The goal of this course is to teach machine learning with scikit-learn to beginners, even without a strong technical background.
Predictive modeling brings value to a vast variety of data, in business intelligence, health, industrial processes and scientific discoveries. It is a pillar of modern data science. In this field, scikit-learn is a central tool: it is easily accessible, yet powerful, and naturally dovetails in the wider ecosystem of data-science tools based on the Python programming language.
This course is an in-depth introduction to predictive modeling with scikit-learn. Step-by-step and didactic lessons introduce the fundamental methodological and software tools of machine learning, and is as such a stepping stone to more advanced challenges in artificial intelligence, text mining, or data science.

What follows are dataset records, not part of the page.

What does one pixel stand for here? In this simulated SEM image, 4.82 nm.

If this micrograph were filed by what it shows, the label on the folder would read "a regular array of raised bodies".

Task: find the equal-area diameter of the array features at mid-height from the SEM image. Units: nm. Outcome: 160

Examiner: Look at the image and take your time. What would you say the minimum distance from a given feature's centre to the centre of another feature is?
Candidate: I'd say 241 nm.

The course is more than a cookbook: it will teach you to be critical about each step of the design of a predictive modeling pipeline: from choices in data preprocessing, to choosing models, gaining insights on their failure modes and interpreting their predictions.
Follow the MOOC
The course aims to be accessible without a strong technical background. The requirements for this course are:
basic knowledge of Python programming : defining variables, writing functions, importing modules
some prior experience with the NumPy, pandas and Matplotlib libraries is recommended but not required.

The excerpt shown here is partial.